How Many Questions Can One Boat Hold?
I bought a handmade kayak from an old Polish man. I wanted Andrew's story as I much as his boat. He came out of his house and crossed the street before I got out of the car.
"I was in this competition for 35 years," he said, unfolding a papery yellow hat. "The International Kayak Race of Poland."
He told me about tunnels connecting lakes he rowed through for two months without retracing one path. We talked about all kinds of things, and I didn't know if I was talking to him or trying to remember the thinness of his skin and the shadows of long vines holding each other against his brick house.
I thought about writing and talking and listening and rowing and Switzerland and Poland and the Cherry Creek Reservoir and the mountains and sinking and letting details simmer and if I should save all my cataloging for later and just let it emerge when it would or if I should pull over, after I had left, and scribble down all the things I might forget.

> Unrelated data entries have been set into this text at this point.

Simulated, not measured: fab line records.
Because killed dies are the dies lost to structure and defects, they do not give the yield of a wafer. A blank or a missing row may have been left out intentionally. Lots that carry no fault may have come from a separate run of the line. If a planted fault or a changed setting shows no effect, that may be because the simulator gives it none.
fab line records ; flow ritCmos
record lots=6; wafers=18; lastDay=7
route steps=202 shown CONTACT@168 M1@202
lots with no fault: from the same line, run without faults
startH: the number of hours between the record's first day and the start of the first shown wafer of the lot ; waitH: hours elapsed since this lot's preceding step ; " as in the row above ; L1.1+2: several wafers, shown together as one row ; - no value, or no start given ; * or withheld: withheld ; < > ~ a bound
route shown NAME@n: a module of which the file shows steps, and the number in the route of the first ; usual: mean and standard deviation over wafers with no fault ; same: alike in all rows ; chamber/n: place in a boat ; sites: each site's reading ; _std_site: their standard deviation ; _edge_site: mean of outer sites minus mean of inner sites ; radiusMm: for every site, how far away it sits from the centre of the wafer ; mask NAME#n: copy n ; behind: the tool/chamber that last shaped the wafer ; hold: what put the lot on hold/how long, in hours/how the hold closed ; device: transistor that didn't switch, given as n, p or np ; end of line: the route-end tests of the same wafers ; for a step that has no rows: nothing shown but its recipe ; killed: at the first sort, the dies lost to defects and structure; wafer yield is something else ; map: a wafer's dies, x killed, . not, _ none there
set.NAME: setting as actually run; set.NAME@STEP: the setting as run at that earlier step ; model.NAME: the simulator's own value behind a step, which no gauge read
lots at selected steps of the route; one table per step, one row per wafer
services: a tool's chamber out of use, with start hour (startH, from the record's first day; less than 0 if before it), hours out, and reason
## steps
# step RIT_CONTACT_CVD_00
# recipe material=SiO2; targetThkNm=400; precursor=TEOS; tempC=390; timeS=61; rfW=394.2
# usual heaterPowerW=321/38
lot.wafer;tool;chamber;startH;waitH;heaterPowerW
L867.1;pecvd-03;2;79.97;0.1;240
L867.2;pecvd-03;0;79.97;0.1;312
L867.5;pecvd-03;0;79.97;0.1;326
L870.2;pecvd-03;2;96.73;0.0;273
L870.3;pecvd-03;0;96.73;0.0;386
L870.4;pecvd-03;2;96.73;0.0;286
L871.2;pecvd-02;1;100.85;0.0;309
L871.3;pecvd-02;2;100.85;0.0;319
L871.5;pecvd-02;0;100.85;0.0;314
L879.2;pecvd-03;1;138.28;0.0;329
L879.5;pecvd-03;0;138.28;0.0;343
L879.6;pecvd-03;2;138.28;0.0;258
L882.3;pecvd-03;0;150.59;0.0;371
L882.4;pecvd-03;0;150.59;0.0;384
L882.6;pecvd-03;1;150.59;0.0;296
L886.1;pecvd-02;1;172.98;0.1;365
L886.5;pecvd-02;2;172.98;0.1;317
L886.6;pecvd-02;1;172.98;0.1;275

I wrote a few things down. I wanted to get to know Andrew better and I didn't know if it was to know him or to write about him, so I'm not going to write much more about him. I have been struggling lately with living versus making. Do we make art out of life or do we make life out of art?
Can anything we do exclude either our egocentricity or our exteriors?
Somedays I feel like I'm living the lives of others instead of my own.
I'm writing at a coffee shop where pincher bugs keep dropping out of the trees down my shirt sleeves and into my braided hair. Fist-sized starlings are hopping from crumb to crumb under wrought iron and wood tables. The couple sitting next to me just broke up with each other. I am more effected by their conversation than by all these legs on the ground, on my skin and in my shirt.
I wish I hadn't heard this boy and girl ruining a peaceful morning. I wish they hadn't brought a cloud over me and put their argument into that indiscriminating vault of my memory. Do we remember more good things or more bad? If I asked you to remember one day of your life that was really important, would it be a break-up or a marriage, a boat purchase or an accident? Do we decide what our minds eventually remind us of? Is it worth pulling over and taking notes if our head is going to decide, on its own, what it wants to hold onto and what it wants to lose?
I brought the boat home and hosed it down. I massaged the black and white canvas and peeled old pieces of foam from the body hole. When I had finished, I had the detritus of Andrew's long-gone youthful days lying on the Denver grass. I picked them up and put them in the trash in a King Sooper's plastic bag, and I thought about the new plastic kind of kayaks and how technology has meant plasticizing authenticity.
I thought about Polish water holes. I thought about a waterfall I once stood under at the top of Hanging Lake and it was like a cold curtain of alone pouring into everything else impossibly beautiful. I thought about a poet, John O'Donohue, who says that we are not afraid of our limitations, but of our potential to be infinite. I thought of a hundred questions today and I can't answer any of them.
I took a stud finder out of its plastic and cardboard holder and slid it along the wall to find a place where I can hang my kayak. I didn’t find one stud. Not one. How does a twenty-foot wall on the third story of an old building stay up without a foundation? I ran this incomprehensible little gadget, with an inch-long foam poker poking out at me, and that pokey thing never wavered because it never found something to hold onto. I wanted it to jump to the middle of its plastic rectangle and then, I would have had victory and an anchor, but it stayed stubbornly to one side and only bounced when I hit a paint bump.
Now I don’t know how to hang up my kayak when I’m not using it. I want to be able to stare at it and stick my head into its curved architecture, which I did when I was cleaning it and these waved pieces of wood are perfect and look as strong as the oldest trees in the world. I think the best things are the flexible ones, things that are amphibious and solid and transformative all at once. Like old people with good stories, and inexhaustable children. And things like boats that go in the ocean or walls that secretly hold up a house and stay whole. These are things that know their limitations better than me and have cut less unsure paths toward their potentials.
I don’t understand how stud finders work. Or engineering in general. How can this boat I bought, which is lean and long, like a stretching muscle, keep water out even though it’s made out of painted canvass? How does some wood, when it gets wet, still hold? How does everything not get pulled apart and dissolved by the omnipotence of water?
Maybe it does. When I was leaving Andrew’s house, he said,
“I am not young boy now. You take this boat. You be my legs.”
It is hard to move and listen and have the privilege of being young all at once.